1 of 1 people found the following review helpful
on 2 January 2014
This game is so original and such a joy too play, its amazing that games like these go unnoticed without an advert or any kind of information unless you are a person that reads gamming site mags you would never even no that these games even existed!! As much as I love sony and what they do to provide a platform for gamming companies I don't understand why they would take on a project such as this and fell too market such a wonderful game, these games are a refreshing change and a beacon into what direction we should be heading, it makes no sense putting money into something ( sony!! :-( ) just to turn your back on it? Promote these games properly, Graphics are beautiful and if you have a 3d tv its mind blowing in fact like trine2 3d is the best way too play these types of games, gameplay is awesome and sound and creativity or just such a joy I can't but this game down.
The trouble is that the market is so saturated with 1st person shooters and now the standard open world game types that real games with character and originality are becoming relics when in fact we need more of them, I'm not saying that those games aren't great to play we just have so many of them that the single player campaign are just so similar year after year and now the focus seems too be on online play only? gone or should I say going are the times when games used too be games instead of training camps lol :-)
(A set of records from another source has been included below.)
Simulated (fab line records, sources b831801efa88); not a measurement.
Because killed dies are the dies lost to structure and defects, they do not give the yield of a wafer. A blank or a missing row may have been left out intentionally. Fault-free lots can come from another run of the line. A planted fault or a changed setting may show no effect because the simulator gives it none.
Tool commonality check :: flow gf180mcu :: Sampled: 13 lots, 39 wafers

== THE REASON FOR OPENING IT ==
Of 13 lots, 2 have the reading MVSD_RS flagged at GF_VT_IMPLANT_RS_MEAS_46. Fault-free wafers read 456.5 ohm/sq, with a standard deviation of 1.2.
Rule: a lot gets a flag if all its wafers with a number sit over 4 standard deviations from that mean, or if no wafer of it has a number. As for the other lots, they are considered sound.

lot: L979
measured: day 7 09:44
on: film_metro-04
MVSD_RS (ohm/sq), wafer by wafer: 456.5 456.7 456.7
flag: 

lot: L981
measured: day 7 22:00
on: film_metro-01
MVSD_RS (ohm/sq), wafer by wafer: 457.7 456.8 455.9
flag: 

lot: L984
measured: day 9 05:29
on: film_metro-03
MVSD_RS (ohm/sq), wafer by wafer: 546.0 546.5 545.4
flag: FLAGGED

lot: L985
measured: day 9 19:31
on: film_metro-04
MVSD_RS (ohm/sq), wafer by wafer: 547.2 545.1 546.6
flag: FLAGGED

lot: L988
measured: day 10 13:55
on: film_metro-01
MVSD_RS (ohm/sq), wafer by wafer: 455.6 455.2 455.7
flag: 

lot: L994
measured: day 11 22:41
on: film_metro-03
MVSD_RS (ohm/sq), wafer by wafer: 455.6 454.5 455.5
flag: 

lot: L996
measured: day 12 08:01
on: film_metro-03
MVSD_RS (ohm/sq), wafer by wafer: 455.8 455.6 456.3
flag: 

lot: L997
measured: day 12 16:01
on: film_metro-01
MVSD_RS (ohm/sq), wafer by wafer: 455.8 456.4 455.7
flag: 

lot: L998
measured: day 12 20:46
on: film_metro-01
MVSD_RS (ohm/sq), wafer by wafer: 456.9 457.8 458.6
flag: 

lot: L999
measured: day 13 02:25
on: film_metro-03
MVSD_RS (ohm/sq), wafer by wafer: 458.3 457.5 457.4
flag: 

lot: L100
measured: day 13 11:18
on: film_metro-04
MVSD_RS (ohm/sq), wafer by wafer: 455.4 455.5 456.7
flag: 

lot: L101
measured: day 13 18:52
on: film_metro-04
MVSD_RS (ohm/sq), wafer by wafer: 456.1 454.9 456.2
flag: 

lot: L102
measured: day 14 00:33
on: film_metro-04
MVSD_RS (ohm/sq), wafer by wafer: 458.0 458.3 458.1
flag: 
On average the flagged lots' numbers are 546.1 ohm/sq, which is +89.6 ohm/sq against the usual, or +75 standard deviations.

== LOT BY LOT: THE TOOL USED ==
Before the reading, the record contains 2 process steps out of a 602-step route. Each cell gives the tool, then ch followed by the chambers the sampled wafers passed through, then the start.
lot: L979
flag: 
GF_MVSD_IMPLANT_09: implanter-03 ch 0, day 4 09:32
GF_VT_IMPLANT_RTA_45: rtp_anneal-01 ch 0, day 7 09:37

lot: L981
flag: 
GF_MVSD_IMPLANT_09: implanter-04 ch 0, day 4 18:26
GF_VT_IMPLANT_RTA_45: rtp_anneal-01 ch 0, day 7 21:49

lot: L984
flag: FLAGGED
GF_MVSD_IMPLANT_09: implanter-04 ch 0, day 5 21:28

12 of 14 people found the following review helpful
on 22 October 2013
Every once in a while, a game comes along that totally re adjusts your perspective on the entire gaming horizon. These games just seem to tick every box, do everything right, and in short knock our socks off. The Puppeteer does that, and not only does it well, it could even be considered the best this generation of consoles can offer.
The Puppeteer. Heard of it? No you probably haven't as in the current gaming climate all the talk is about GTA, COD, Battlefield and what the next generation of consoles will do to make the same crap look just a bit prettier and try to convince us all " its new ". But, if you pause, just for a minute, bring your head down from the future and just enjoy what can be had now, you may miss one of the most magical, exciting, FUN and stunning piece of art on a digital screen ever!
You see the Puppeteer is like an award winning Disney film. It transcends all ages so everyone can come away with a light heart and a smile on their face after spending time with it. It's basic enough for young children to be fascinated with, with the castles, witches, pixies and so forth, but highbrow enough that adults can laugh at the humour also.
So what exactly IS the Puppeteer? Well, to say it's a "plat former" is a disservice. You play as a character called Kutaro who is a wooden puppet with interchangeable heads. Your quest is to save the children's of the world souls from the evil Moon Bear King who wants to rule the universe. To defeat the Moon Bear King you have to collect each of the moonstone shards from the Moon Bear Kings general's.
And so starts your journey. To help you do this you have a pair of scissors named "calibrus". Calibrus, can chop down enemies, and cut through objects, but also can help you get from a to b even if those points are off the ground by chopping your way up to them. Other powers are bestowed upon Kutaro as your epic adventure unfolds, like a shield, hook and slam. You use all these powers in various ways to traverse the environment.
And what an environment it is! The scene is literally set as you play as though you're in the theatre watching the most fantastic puppet show you will ever witness. The voice acting and narration is utterly brilliant. The screen even has the outline of the stage, lights and curtains to give you a thespian; you're at the theatre feel.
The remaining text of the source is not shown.